If you want to add distortion and/or sub-octave effects, check this out.


  • Sounds excellent. Plenty of control. Valve-like warmth.


  • Not much.

Much loved by guitarists, Red Witch has at last released an effects pedal aimed at bass players.

Continuing the company's blend of art and technology into its products, this analogue unit is presented in a bright chrome finish and, as the name suggests, the Factotum has the dual function of introducing a sub-octave note and distortion.

"With full blending abilities available, the combined sounds are high- quality and never seem thin"

Naturally, these can be used individually or together from independent switches, but of the five on-board rotary controls, four are concerned with the drive section and the other is used to blend the sub-octave into your regular note.


Sonically, this is a joy from start to finish, as both functions are extremely effective in their own right.

Analogue sub-octave is by no means an easy feat to achieve, yet this does the job with authority - and the single control proves more than enough to achieve a good ratio of wet-to-dry signal.

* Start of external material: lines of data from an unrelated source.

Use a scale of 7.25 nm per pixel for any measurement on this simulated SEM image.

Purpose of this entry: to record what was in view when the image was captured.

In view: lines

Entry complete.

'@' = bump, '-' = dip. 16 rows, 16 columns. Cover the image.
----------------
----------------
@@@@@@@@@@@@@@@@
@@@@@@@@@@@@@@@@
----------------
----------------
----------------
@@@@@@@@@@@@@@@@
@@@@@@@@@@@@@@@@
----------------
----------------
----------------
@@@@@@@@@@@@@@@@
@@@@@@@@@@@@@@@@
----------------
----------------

The drive section is far more sophisticated: whether used in moderation or for full-on Armageddon, there's plenty of control and a natural valve-like warmth to the sound, that makes you want to use it more and more.

With full blending abilities available, the combined sounds are high- quality and never seem thin.

The Factotum is an extremely roadworthy unit with two great sounds that will appeal to most bass players. Red Witch has chosen a great way to start - let's hope more bass pedals are in the cauldron.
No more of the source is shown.